Our Autumn in Rockville

It was a busy season since August started. Besides the boring and never ending irrigation, lots of good guests (which was wonderful!) – peaches were brutal this year. So many…to thin them, to support branches, to pick, to freeze, to give away, to try to sell. Our kitchen was permanently overstuffed with boxes of peaches… And me making jams…

The two apple trees that we planted some 6 years ago were also loaded, but because we never spray them with neither chemicals, nor organic stuff – they were very much inhabited by worms, so we got a reasonable number of apples for our consumption:

We also had figs, pomegranates, pears and right now before the frosts I picked persimmons. Quite a lot, I would say.

Here they are before the frosts:

And after the frosts:

They are very decorative and very sweet, it is the best fruit to my taste. The figs also had lots of baby figs but the frosts got them. here is the inside of the fig bush just before the leaves were crinkled and down:

You can see a little fig on the right upper corner. The leaves are very sharp, harsh, I can’t imagine how Adam and Eve wore them as they were. I would have looked for a softer leaf for that purpose.
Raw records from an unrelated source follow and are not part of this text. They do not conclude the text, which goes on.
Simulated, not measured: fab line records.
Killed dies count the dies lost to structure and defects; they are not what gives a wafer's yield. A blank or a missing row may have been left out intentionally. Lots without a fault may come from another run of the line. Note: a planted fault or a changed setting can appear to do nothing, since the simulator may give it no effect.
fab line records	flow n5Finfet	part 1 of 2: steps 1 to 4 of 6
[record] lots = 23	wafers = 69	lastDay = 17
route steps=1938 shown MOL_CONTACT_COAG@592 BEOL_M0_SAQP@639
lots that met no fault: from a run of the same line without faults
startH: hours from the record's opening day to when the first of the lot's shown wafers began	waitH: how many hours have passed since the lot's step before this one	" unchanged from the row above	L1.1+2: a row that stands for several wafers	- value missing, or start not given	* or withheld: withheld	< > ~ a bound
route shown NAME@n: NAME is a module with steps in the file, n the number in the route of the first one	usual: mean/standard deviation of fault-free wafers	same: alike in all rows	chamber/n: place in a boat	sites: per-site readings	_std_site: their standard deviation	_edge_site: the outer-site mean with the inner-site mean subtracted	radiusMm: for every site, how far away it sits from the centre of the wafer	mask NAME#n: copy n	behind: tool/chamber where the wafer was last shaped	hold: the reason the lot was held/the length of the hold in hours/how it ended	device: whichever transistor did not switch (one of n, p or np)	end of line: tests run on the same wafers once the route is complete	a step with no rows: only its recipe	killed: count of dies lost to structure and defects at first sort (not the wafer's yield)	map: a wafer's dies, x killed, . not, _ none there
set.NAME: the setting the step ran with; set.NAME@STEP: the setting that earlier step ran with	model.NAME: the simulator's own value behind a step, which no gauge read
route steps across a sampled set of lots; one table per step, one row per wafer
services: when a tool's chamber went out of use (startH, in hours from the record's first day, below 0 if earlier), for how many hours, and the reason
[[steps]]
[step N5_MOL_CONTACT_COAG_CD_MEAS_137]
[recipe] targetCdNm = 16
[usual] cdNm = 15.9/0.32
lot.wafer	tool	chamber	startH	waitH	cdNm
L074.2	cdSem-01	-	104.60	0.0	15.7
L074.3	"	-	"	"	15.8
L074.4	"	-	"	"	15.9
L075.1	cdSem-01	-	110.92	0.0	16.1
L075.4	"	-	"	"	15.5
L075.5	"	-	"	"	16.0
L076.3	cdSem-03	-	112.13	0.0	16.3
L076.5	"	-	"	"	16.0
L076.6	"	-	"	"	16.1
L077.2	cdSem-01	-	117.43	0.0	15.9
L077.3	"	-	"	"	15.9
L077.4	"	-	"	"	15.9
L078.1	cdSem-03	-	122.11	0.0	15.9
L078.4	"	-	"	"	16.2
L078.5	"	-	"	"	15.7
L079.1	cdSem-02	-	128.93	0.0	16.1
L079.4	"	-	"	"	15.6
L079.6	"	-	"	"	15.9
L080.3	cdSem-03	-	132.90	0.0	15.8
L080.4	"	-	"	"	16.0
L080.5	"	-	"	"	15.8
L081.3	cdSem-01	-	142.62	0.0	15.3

My garden also produced, but far from being abundant:

I used a lot of lama manure in winter and spring for the garden, but it didn’t seem to work well. From the 40 tomatoes I planted – we had enough only for the two of us -is it a lot? The cherry yellow ones were the best producers, with one individual expanding to a record size by late autumn, so that I felt sorry to leave him for the frosts to kill and was covering with blankets and jackets during nights for a while. But once the frost hit minus 4-8C -I gave up. So now we have a lot of green tomatoes :-). And here is a sweet Italian pepper which was more decorative than useful:

On the 24th of November we woke to such a magnificent morning:

Our street:

Our pear turned red only that night.

Most of our trees didn’t change colors, their leaves dried on the branches and are falling off now in big quantities. We can hardly catch up with raking and burning them. Thanks God there are those cottonwoods by Virgin river and around town – at least they turned yellow and we had some autumn colors. But they are fading fast… the unusually early frosts…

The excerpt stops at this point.